Canada is a weird place.
At least BC. At least that part between the US border and North Vancouver.
First, after bribing the border patrol with a sixer of Elsinore I started my drive to penetrate their proud land. I quickly encountered some flashing yellow lights on a sign about ½ a block before an intersection warning me to get ready to stop because the light was aboot to turn yellow. Serious? Isn’t that what a yellow light already is? That’s like ordering cheese on your grilled cheese sandwich.
Then, while still in my car, I next encountered a flashing green traffic signal. I could only assume it means to step on it, which makes sense since everyone seems to drive the speed limit or less and could probably use some encouragement to pick up the pace.

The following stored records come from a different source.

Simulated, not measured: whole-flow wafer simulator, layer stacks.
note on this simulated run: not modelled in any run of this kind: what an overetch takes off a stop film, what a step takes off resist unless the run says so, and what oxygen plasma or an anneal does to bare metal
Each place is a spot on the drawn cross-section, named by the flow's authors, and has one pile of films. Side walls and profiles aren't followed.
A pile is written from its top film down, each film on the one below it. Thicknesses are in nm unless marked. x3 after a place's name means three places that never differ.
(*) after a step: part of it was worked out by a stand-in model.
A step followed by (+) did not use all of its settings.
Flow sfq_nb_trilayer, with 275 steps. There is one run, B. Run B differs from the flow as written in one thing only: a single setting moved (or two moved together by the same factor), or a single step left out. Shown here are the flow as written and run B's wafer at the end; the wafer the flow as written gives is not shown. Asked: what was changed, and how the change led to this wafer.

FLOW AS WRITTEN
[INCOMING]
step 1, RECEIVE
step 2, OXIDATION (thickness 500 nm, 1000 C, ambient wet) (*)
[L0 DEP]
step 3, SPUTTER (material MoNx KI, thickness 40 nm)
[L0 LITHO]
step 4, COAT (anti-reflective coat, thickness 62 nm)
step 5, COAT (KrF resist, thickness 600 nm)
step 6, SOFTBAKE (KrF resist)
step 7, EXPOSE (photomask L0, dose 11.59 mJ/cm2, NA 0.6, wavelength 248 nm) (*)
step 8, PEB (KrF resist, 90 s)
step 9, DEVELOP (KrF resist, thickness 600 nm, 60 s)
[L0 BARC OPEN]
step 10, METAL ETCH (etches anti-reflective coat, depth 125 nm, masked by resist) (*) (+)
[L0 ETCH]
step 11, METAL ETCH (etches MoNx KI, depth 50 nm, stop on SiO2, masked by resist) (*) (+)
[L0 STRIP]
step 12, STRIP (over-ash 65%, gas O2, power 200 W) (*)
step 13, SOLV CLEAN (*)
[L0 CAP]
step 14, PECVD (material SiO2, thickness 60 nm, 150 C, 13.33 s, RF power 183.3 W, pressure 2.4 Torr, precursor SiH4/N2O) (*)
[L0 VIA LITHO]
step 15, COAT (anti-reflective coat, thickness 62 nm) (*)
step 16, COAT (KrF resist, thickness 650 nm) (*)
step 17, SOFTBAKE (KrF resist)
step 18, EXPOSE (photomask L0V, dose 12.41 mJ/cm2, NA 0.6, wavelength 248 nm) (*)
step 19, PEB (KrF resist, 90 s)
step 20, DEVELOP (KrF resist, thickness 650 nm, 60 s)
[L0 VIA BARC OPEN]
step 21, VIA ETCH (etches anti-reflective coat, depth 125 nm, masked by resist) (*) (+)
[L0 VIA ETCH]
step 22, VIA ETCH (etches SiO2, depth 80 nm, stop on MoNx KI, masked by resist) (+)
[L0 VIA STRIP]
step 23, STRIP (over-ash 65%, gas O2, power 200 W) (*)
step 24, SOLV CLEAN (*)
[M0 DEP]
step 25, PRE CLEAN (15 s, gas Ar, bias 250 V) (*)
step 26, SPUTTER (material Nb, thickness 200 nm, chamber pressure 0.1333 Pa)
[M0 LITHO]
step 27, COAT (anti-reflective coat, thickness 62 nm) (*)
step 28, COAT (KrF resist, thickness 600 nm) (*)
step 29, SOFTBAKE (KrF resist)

Speaking of speed limits, they’re posted in km/h. My car had those listed on the speedometer, but they were printed very tiny in a color called “nearly invisible especially at night”. So I used the rule of thumb to take the km/h and multiply by 6.2 (rounded down to 6). So if the posted speed limit was 50 km/h, then that would be 300 mph. Hmm. That seems high. So I just divided by pi (again rounded down to 3 to be safe). Yes, 100 mph. Unfortunately it was difficult to maintain that speed since most of the native drivers were barely going 30 mph.
To make matters worse, pedestrians seem to expect drivers to yield to them. I can tell you that several of them won’t be making that mistake again.
I had to refuel and gas was only $0.98. I was shocked to discover that my rental Cobalt had a 49 gallon tank. It barely looked 13 gallons.
Speaking of money, they have a bunch of coins instead of paper currency. So you go into a store, pick up a couple dollars worth of back bacon, hand over a $10 bill and get back a handful of coins. So now instead of just sticking a bunch of bills that weigh about the same as a piece of paper the size of a paper bill, you have to lug around a pocketful of coins. I wish I’d have known so I could have brought along my medieval coin bag.
Judging from the languages on the signs, Canada also appears to have a problem with illegal immigration. Except instead of accommodating Mexicans with Spanish signs like the US offers, Canada places French on their signs until they can build that wall along their border to keep the French from illegally entering. Although I heard from many Canadians who would prefer to look the other way since the French take low-paying skate sharpening jobs that might otherwise go unfilled or possibly increase the cost of those services.
Okay, there were a couple cool things. First of all is that every restaurant, bar, school, church, firehouse, doghouse, homeless shelter, barn, library, jail cell, strip club, bus stop, gym, and hiking trail has a high-def, big-screen television broadcasting a hockey game.
And finally, Red Bull gets it. In the US, they just talked us into mixing it with vodka so we could stay up all night to maximize our drinking. In Canada, they take it to the next level by suggesting that after some Red Bull and vodkas it’s a good idea to don some skates and participate in a little competition called Crashed Ice.
I only hope it makes it as part of the 2010 Olympics in Vancouver.